Memory Disk or Zpool for archived data?

onlineforums · Jun 14, 2020

I have data that is stored for infrequent archival purposes only. This data grows one time each year as the new year of data gets moved into it. Because this data is primarily for archive reasons, I would prefer it encrypted while at rest while the FreeNAS box is on with other non-archival data that is not encrypted at rest. I simply want to decrypt (attach/mount) the archival data only when needed and then encrypt (unmount/detach) when not in use.

My understanding is that I can host this archival data in a memory disk or Zpool both of which can use GELI to encrypt. The idea is to not attach/decrypt the memory disk/Zpool until the data contained within is needed.
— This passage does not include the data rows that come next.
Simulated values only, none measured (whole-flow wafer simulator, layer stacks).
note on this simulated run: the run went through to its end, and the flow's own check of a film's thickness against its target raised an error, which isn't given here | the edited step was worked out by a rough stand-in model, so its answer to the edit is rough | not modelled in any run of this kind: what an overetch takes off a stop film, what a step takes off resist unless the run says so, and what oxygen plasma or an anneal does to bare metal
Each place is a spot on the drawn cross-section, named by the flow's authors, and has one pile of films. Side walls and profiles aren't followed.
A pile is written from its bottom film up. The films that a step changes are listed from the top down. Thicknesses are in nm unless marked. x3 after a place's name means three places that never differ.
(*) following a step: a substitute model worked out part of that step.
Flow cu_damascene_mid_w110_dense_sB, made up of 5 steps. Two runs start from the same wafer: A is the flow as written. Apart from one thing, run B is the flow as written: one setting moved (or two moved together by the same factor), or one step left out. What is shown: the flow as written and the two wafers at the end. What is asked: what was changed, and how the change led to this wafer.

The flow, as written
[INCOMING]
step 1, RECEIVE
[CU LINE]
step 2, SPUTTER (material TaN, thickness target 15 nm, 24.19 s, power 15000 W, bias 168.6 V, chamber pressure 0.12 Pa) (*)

I intend to use replication tasks to move this data to another FreeNAS box, although I'm fairly certain either memory disk or Zpool would work the same as a memory disk would be in a dataset and a potential archival Zpool is a dataset. I could be wrong on this front and maybe this is the difference because I intend to replicate while the GELI is not attached and the data is encrypted.

My understanding above may be incorrect or maybe it is correct and there isn't any pro or con to using a memory disk or Zpool for archived data that needs to be encrypted when not in use.

I basically want to protect data that is rarely used by having it encrypted while at rest and only decrypted once or twice a year when needing something out of it all the while having other data that is constantly being used on the FreeNAS box hence the idea of either memory disk or another Zpool.

Comments?

HoneyBadger · Jun 14, 2020

Have you considered using something like Veracrypt file containers?

winnielinnie · Jun 14, 2020

When you say "memory disk", are you referring to a hard drive or a file (.iso, .img)?

I would second HoneyBadger's suggestion of creating a VeraCrypt container, and accessing it via SMB or NFS, so long as each client PC has VeraCrypt installed. It really depends where and how archives are being delivered from.

However, you might find it more streamlined if you simply encrypted the entire pool (using the FreeNAS GUI), and added a passphrase to the Encryption Key (userkey0). Any time you want it encrypted (inaccessible) at rest, you simply "lock" the pool via the padlock icon in the GUI.

If you're going to use this approach, I highly, highly, highly recommend creating, downloading, and safely storing a Recovery Key (userkey1), just in case you make a mistake during a system update, migration, or forgot the passphrase.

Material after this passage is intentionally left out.